Crisis – Perspectives from the Humanities: kick-off conference for the 10 funded projects



Posted: 26 November, 2025

Knowledge Exchange for Slow Hope: Reflections from the HERA Kick-Off Conference in Nottingham

After slowing down and taking time to reflect, the HERA kick-off conference, Knowledge Exchange for Slow Hope, offered more than a meeting for ten funded humanities-led research projects. Held in Nottingham on 24/25 November 2025, the conference brought together researchers, facilitators, and partners to build relationships, exchange ideas, and rethink how the humanities can engage with crisis, past and present, over the coming years.

Funded under the HERA Crisis – Perspectives from the Humanities call, these projects share a thematic focus on crisis and a commitment to meaningful knowledge exchange.

Discover the projects

The conference was designed to challenge conventional academic formats and timelines, creating space for reflection, conversation, and connection; a vision led by Professor Jenny Wüstenberg in her role as HERA Knowledge Exchange Facilitator, who coordinates collaboration across the ten funded projects and fosters cohort relationships to maximise the impact and visibility of humanities research on crises.

Rethinking Crisis through the Humanities

Participants repeatedly returned to questions about what the language of crisis does: which voices it amplifies, which experiences it sidelines, and how it shapes political, institutional, and public responses.

Rather than accepting the crisis as a given, discussions emphasised the importance of historicising and reframing it. The humanities play a crucial role here, offering tools to interrogate narratives and explore alternative ways of understanding urgency, resilience, action, and hope. The event helped to draw attention to issues that matter, from environmental degradation to social injustice.
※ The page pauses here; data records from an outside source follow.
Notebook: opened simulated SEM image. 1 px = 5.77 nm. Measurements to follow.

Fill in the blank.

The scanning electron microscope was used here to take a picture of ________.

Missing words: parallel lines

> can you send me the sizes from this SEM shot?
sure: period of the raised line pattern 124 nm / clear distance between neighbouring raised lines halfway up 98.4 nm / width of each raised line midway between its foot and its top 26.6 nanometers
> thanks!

Slow Hope as a Practice of Knowledge Exchange

The conference allowed for a slower pace, with time set aside for informal conversations, shared walks, and meals, where connections formed and ideas developed naturally.

This approach was also reflected in the program design. Alongside roundtables on “Crisis, Resilience, Action and Hope” and on funding in the humanities and social sciences, participants joined a Theory of Change workshop, skills sessions on podcasting, policy briefs, and social media, and a Methods Café that supported learning across projects.

Engaging space was another important dimension. Walks to Wollaton Hall and Park, and optional visits to sites such as Bromley House Library and Standing In This Place, helped situate conversations within local histories and environments. Connecting with the natural world and with historical traces proved refreshing, intellectually generative, and supportive of collective learning.

Looking Ahead

The conference also encouraged self-reflection. Could things have moved even more slowly? Participants suggested ideas such as device-free sessions, longer meetings with more breaks, and more opportunities to move around. These questions remain open, as part of an ongoing discussion on how to make knowledge exchange more inclusive and effective.

As the project progresses, the kick-off conference in Nottingham showed that giving the humanities time, space, and careful structure can lead to deeper conversations about crisis, collaboration, and hope. As HERA Chair Jaideep Gupte reminded participants, Europe is stronger when it thinks together, and Knowledge Exchange for Slow Hope offered a glimpse of what that collective thinking can look like in practice.